Trump Regime officials planned to wrongly mark 2.7 million living people as dead, whistleblower claims
The Trump administration had plans to classify 2.7 million living people — including some U.S. citizens and lawful permanent residents — as dead as part of its immigration enforcement efforts, according to a former senior Social Security executive.
The previously unreported plan, which the Social Security Administration said was not carried out, would have used one of the government’s most consequential identity databases to effectively erase people from the financial system, potentially cutting them off from wages, banking, government benefits and other services.
Jeremiah Schofield, who worked at Social Security for 25 years and helped lead the agency’s IT modernization efforts before leaving in October, said he refused to help implement the plan after agency lawyers warned that falsely marking living people as dead could violate federal law. Schofield said he realized the plan’s possible intent — to intimidate and worsen the finances of immigrants — as well as its potential unlawfulness after taking a sample of people from the 2.7 million and discovering they were all alive. Some were U.S. citizens, lawful permanent residents, teenagers and senior citizens, including one widow who was a legal permanent resident receiving survivor benefits.

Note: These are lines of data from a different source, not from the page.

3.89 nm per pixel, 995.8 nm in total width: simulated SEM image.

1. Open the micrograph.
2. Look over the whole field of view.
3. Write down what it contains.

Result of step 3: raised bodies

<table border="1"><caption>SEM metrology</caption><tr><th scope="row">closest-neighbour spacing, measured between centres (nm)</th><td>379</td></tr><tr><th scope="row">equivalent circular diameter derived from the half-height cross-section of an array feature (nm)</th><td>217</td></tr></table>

Schofield has provided details on the plan in a 49-page whistleblower disclosure to Sen. Elizabeth Warren (D-Mass.), who is on the Senate Finance Committee, and Sen. Richard Blumenthal (D-Conn.), the ranking member on the Senate Permanent Subcommittee on Investigations. The disclosure was reviewed by The Washington Post, and it offers the most detailed account yet of howofficials from Elon Musk’s U.S. DOGE Service sought to use Social Security data in service of President Donald Trump’s immigration crackdown.
In an interview with The Post, Schofield said he is speaking publicly for the first time because he believes Americans need to understand how government data can be misused and, in some cases, already has been.
Social Security carried out a smaller version of such an effort last year, The Post previously reported, moving 6,100 immigrants into its “Death Master File” — a database used by banks, employers and government agencies to determine whether someone is alive. Some of those people later showed up at Social Security field offices to prove they were alive and were restored in agency records.
Being moved into the Death Master File can be devastating to someone who is still alive because it can cut off their financial access. Last year, career staff warned that falsely giving people death dates could be catastrophic, though the administration overrode those objections.
In the past year, two other whistleblowers have also shared concerns about Americans’ personal information being accessed and shared by DOGE. One whistleblower, former Social Security chief data officer Charles Borges, alleged DOGE members shared data through third-party services and placed Americans’ personal information on a cloud. A second whistleblower anonymously claimed in disclosures to the inspector general that a DOGE member allegedly took a thumb drive of Americans’ data to a private company, which is being investigated by the agency’s watchdog.
When Schofield left Social Security in October, he did not expect to blow the whistle. He said he followed legal requirements to destroy documents in his possession. He had told family and other co-workers about the call when it happened but had otherwise kept quiet as he watched other civil service workers facing retaliation in the Trump administration.
But months later, at a February happy hour, he told another former federal worker he was haunted by what he had seen and how Social Security data had been compromised, and she encouraged him to speak out.
When DOGE officials first arrived at Social Security headquarters in February 2025, Schofield welcomed their help and hoped they would help modernize the agency’s outdated systems, he said in an interview with The Post.
Schofield joined the agency in 2000 as a customer service representative and rose through the ranks to become head of IT modernization and the key person transmitting headquarters policies to field offices. He had witnessed many ways the social service program — serving 75 million beneficiaries, including retirees, people with disabilities, widows and orphans — could be run more efficiently. So he came to his first meeting with DOGE officials with several ideas on how to help them.
But when he met with the DOGE members — Antonio Gracias, Jon Koval and Payton Rehling — the three identified themselves as volunteers, he said. He noticed they weren’t using the standard-issue laptops provided to Social Security employees. They had whiteboards in their conference room listing the agency’s key databases. They talked as if they had already seen data few others in government could access, he said. He said he worried DOGE was improperly accessing sensitive data.
“Lots of red flags went off,” he said.
Gracias was a longtime confidant of Musk’s and appeared alongside Musk at an event last year where the two made inaccurate claims about Social Security, including that that millions of undocumented immigrants were receiving federal benefits and voting in elections.
Trump Regime officials planned to wrongly mark 2.7 million living people as dead, per whistleblower Jeremiah Schofield.